Happy Birthday!

I have a theory about birthday celebrations. Just a theory, but based on very limited personal observations. It seems we go full circle in our attitude toward this annual milestone.

I have a couple of preschool-aged grandsons, and if you mention “birthday party,” they get pretty excited—even more so if it’s their party! That birthday enthusiasm lasts for a few years until somewhere along the way the excitement wanes and a sort of indifference creeps in: “Another birthday? Oh well, good excuse for some cake.” Then for many the indifference gives way to, what, loathing? That may be a tad strong, but somewhere in the middle years, birthdays are better left ignored! Of course, reality sets in after the “big five-O” and one realizes that no matter how much he or she may prefer to ignore them, family and friends just won’t let it happen. Every year brings the cards, the cake, the increasing number of candles, and a few gifts. So, we’re back to that resigned indifference. For a while. For some. Another threshold is crossed and the indifference begins to shift again toward a measure of excitement. Certainly not that of a four year old, but, hey, when you’re 84 or 94 or 104, the birthday girl is well past the “three score and ten” and begins to beam widely again at her birthday party. I well remember attending my grandmother’s birthday party when she reached 100, and she was very excited! Lots of smiles, laughter, and joy as family and friends gathered to celebrate with her.
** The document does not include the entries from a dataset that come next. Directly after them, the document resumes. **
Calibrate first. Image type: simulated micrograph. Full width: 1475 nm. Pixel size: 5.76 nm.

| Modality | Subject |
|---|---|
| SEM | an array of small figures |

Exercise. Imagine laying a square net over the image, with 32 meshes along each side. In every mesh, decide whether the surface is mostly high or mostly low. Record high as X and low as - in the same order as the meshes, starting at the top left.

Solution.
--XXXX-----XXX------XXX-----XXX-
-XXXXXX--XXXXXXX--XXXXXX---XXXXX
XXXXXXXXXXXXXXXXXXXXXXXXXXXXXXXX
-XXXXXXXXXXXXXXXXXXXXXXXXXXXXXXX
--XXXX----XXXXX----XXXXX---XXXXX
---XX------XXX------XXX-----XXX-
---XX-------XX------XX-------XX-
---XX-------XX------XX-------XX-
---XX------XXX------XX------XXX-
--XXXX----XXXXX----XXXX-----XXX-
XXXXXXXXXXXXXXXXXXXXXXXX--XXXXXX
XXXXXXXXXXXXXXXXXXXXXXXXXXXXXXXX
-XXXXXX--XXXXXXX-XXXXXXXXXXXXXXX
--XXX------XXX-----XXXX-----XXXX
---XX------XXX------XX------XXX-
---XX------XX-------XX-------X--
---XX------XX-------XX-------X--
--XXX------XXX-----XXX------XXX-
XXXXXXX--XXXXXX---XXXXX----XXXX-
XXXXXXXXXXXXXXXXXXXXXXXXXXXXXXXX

Now I share that theory because I just reached one of those decade milestones – 60…6 decades. Don’t ask me how that’s possible. Wasn’t it just yesterday when I was excited about turning 16 so I could finally get my driver’s license?? Honestly, 60 wasn’t met with nearly as much enthusiasm, and my relative indifference toward the occasion got me to wondering why. Perhaps because I’m more acutely aware that much more of life is behind me than what’s ahead? Or perhaps because some of the things I dreamt of 30 years ago haven’t come to pass—and likely won’t? Or perhaps I’d hoped to accomplish so much more by this point in life? Or perhaps it struck me that 4/5 of my career years are over (assuming I don’t “retire” until I’m 70!). Well, probably all those things and more.

But this reflection then sent my thoughts in a couple other directions.

First, today is a gift. However many more years I have are as well. Gifts are made to be accepted, opened, appreciated, and used according to the nature of the gift. So when I get up in the morning, shouldn’t I accept the gift of another day with gratitude to the Lord, the giver of life? And then, applying Psalm 90:12 [“So teach us to number our days that we may get a heart of wisdom”], shouldn’t this day be counted—numbered—as one given by God to be lived wisely? What that looks like may be quite a bit different than it did 3 decades ago, but doing so is actually vital to being happy as future milestones are reached. In this regard, I came across a helpful quote from a book my wife gave me for my birthday, Happiness Is a Choice You Make: Lessons from a Year Among the Oldest Old. The author suggests, “Spend your dwindling time and energy on the things you can still do that give you satisfaction, not on lamenting those you once did but now can’t.” That’s a wise-hearted way to live in these later decades of life!

Second, tomorrow is an unknown at any age—16, 60, or 86. So what do we do with that? Plan. Intend. Set goals. Hope. Dream. All those things that we do when we’re 30. BUT, as Christians living in the light of God’s self-revelation, we subject those things to the will of God. The apostle James reminds me:

Come now, you who say, “Today or tomorrow we will go into such and such a town and spend a year there and trade and make a profit”—yet you do not know what tomorrow may bring. What is your life? For you are a mist that appears for a little time and then vanishes. Instead you ought to say, “If the Lord wills, we will live and do this or that.”

Note, he’s not telling me to quit planning or setting goals or dreaming. Do it! BUT do it under the rubric of the Lord’s will!

So, if the Lord wills, in ten years I’ll celebrate another decade birthday, savor a slice of strawberry-rhubarb pie topped with an extra scoop of vanilla ice cream, enjoy a party with my wife, kids, grandkids, and maybe my siblings—and I’ll celebrate 70 with much more enthusiasm and excitement than I greeted 60!